Purdue School

On the Most Influential Class in School.


This was another one of my picks for the blog project. I wanted to write about this before I couldn’t really remember it well.

A part of me wants to write about how a class would affect me on a personal level; like standing on desks and shouting “O Captain! My Captain!”, but that would be disingenuous. I didn’t have a class that hit me like that in college. I had classes that were largely analytical, technical, and mathematical. That didn’t mean I didn’t have liberal arts classes, I did. I know it’s in vogue to promote STEM and besmirch liberal arts, but I think that studying the arts is incredibly important. Personally, I see a dearth of those skills in the STEM fields. It’s not extremely helpful when you know how to solve a problem, but you are unable to communicate your solution, methodology, or perhaps, even the problem itself properly. One needs to not look very far to see these examples in action; SNL has skits about the unintelligible, condescending IT guy or look to the horrific Challenger space launch for the mother of all communication breakdowns. Clearly, this thought train has been derailed. All I’m really trying to say is that I view non-STEM classes with importance, but in the case of this entry, it is an engineering class I will be talking about.

*Steps off soap box*

The most influential class is actually a toss up between ECE 233: Introduction to Microcontrollers and ECE 371: Computer Organization and Architecture. Both are amazingly important classes in my eyes for the computer engineer, but 371 wins out because of just how fundamental it is. Computer architecture, in essence, is how a computer is built. This does not mean buy some parts and build a desktop PC, but more like gate-level logic and building a functioning CPU from scratch (at least scratch from the gate-level, we didn’t have to make our own transistors). This was exactly the class I was thinking was going to be the norm when I started engineering. It took six semesters of laborious work, but the class was as interesting and fun as I thought it would be when I started school.
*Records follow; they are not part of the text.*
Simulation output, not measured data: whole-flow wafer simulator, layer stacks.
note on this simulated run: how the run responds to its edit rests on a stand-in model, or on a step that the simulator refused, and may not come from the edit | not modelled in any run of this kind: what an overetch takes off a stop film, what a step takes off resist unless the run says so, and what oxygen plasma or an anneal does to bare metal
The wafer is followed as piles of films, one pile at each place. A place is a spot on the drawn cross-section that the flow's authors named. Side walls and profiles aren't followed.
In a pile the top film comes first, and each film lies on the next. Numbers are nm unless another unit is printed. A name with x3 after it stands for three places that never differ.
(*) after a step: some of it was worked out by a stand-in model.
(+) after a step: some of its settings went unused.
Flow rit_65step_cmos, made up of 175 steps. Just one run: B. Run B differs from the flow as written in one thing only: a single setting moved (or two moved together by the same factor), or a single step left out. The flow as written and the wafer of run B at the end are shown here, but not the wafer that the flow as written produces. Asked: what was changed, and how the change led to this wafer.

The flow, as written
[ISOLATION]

We were taught how to design and build all the components of a computers, chief among them the CPU. We designed a five-stage pipeline RISC processor that was a MIPS variant, with 32 instructions. The hand drawn schematic for the CPU we built in class is attached above. It even ran programs, albeit very simple programs – think, add these two numbers and then subtract the result by three. The fact of the matter is at some point everything we do in a computer is basically broken down to simple operations like that, which still amazes me today. I say this as I type away at this silver slab and words magically appear on a screen while I listen to music coming out of the same silver slab. Of course it’s not magic. It’s just awesome engineering and science.

It is worth noting that we had a really great T.A. without whom the class would not nearly been as engaging or worthwhile. He spend many hours of his own time, well above what he was paid for, designing labs and instructions to help us accomplish all we did in one semesters time. So, good on you, and thanks!

I tried to take the follow up class, but alas there was not enough interest that semester to justify it. While disheartening it hasn’t deterred me from learning more on my own. It is such a broad and wide ranging topic, and it never ceases to amaze me the crazy solutions people have come up with to optimize things such as adders. Geniuses.